Originally two separate projects - an Arduino Vehicle and a Robot Arm - students Robert Hallett, Brandon Flynn, Peter Conley, Mike Maloney, Aaron Mitchell and Eric Jang were encouraged to all work together by instructor Joe Marriott to further the learning experience. They joined the vehicle with the robot arm and installed a camera as well. Students learned how to control an Arduino vehicle using traditional radio-control (RC) technology, control a robot arm installed on the vehicle and investigate First-Person View (FPV) camera applications with the vehicle.
RC operators are typically used to fly hobby helicopters, for example, but in this case students used it to control a different kind of vehicle. “It’s just a set of tires with a motor controller,” said student Aaron Mitchell. “It’s a neat concept. It’s an old radio frequency communications system that’s now working with some newer technology and actually getting a lot of neat results.” They began by interpreting those signals to find out how to make it work within the confines of this non-standard vehicle.

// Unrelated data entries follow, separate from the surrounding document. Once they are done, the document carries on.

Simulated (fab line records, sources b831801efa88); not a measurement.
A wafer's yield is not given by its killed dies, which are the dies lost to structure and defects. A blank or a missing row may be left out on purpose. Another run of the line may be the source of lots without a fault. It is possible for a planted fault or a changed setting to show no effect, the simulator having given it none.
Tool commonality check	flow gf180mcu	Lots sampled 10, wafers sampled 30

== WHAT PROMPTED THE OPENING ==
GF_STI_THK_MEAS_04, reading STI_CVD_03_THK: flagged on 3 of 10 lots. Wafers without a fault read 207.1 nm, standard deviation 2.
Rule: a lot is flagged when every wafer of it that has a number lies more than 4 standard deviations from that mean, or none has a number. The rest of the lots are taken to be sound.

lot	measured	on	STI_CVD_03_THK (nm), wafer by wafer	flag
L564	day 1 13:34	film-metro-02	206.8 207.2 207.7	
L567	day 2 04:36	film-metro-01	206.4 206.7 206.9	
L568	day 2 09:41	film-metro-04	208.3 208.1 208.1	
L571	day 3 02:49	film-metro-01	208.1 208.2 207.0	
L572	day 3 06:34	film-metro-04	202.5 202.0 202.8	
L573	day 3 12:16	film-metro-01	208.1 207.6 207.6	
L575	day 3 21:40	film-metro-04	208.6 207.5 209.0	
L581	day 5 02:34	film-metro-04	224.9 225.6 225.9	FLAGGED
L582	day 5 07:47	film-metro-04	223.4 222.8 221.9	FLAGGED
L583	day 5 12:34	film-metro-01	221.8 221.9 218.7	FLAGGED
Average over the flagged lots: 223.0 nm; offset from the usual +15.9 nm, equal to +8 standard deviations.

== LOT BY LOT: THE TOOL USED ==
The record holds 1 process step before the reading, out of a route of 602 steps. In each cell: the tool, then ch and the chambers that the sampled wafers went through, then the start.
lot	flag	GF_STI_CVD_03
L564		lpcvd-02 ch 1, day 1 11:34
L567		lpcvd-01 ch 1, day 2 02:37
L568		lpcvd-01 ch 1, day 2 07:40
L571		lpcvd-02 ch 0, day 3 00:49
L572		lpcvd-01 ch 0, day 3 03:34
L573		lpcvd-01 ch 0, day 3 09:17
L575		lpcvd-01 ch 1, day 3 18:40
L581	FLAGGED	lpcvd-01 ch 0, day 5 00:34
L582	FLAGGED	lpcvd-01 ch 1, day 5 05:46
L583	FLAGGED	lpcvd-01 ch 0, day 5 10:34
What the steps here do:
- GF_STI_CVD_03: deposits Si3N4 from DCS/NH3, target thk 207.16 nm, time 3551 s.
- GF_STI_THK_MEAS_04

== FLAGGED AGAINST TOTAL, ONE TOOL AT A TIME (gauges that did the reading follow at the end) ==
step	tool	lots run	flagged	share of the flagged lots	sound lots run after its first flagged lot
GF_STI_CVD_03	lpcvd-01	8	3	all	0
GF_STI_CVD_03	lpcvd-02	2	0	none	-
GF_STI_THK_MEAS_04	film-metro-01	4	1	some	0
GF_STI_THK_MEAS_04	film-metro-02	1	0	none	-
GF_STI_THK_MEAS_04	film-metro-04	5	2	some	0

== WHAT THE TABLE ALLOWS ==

The goal was to be able to drive the machine around and use the camera and the arm in a useful way. Bomb disposal is one possible application for this project. “We see robots [like] the Mars lander or bomb disposal robots which are very high-tech and very expensive… and we say, well can we do it? We’re jokingly calling this our bomb disposal robot because it does have all the features of the real thing: it’s fully remote controlled, we control the arm, we have remote vision, we can drive this into a building and see where we’re going. …[W]e're teaching students that they can do this type of work,” said instructor Joe Marriott.